Fraud unravels everything
13 But a disturbing feature of the present proceeding emerged from the Appellant's repeated assertion that a person had promised to help him and had provided assurances that he should not "worry".
14 The letter dated 6 October 2011 which was forwarded to the Refugee Review Tribunal stated in relevant part (without alteration) as follows:
…
Submission:
I am agreed with the Tribunal that I did not lodge this review application within the relevant time limit.

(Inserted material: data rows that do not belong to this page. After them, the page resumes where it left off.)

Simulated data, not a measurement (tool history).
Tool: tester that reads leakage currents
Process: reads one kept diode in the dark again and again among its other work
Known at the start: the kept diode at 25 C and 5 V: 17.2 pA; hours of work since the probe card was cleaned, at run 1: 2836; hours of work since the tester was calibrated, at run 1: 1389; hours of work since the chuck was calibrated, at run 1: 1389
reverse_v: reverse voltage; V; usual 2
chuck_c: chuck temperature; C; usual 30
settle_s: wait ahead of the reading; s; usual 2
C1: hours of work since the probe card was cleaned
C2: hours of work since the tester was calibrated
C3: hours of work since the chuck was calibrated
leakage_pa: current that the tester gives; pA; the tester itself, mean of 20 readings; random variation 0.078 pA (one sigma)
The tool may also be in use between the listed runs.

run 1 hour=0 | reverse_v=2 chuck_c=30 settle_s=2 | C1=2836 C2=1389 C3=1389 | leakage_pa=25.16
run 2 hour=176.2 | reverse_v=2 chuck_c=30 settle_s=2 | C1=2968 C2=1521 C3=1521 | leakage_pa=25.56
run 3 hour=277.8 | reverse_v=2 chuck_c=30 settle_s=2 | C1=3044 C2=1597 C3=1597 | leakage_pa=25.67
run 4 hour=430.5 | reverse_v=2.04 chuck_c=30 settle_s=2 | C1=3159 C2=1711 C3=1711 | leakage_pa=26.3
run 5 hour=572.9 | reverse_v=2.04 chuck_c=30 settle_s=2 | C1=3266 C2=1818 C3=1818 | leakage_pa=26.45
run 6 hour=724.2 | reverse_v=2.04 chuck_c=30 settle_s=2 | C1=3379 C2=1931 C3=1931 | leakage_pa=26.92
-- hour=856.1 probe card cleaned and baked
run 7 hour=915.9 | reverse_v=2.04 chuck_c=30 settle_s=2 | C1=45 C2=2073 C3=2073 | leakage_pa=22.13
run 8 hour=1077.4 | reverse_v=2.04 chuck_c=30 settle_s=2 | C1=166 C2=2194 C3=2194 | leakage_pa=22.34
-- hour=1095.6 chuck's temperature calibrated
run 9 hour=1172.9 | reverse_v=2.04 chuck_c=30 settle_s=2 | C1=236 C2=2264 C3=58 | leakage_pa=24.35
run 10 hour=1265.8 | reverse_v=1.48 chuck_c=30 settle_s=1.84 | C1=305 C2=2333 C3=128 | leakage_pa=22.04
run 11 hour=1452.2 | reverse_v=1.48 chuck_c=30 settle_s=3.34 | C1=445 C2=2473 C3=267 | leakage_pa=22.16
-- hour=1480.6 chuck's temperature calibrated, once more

The real fact is that after I received the primary decision of the DIAC I consulted with one of the person who promised to help me lodging this review application. I left the decision with him and he advised me in words that he would lodge the review application. Since I left the primary decision with him I had regular contact with him. He also helped me to prepare my primary decision application lodged with the Department of Immigration and Citizenship. On my question he continuously told me that he had lodged my review application and I would receive an acknowledgement from the Tribunal soon. He confirmed with me that he had lodged the application at MRT and advised me not to worry. After this conversation I received an acknowledgement letter on 9 September 2011 from the Tribunal.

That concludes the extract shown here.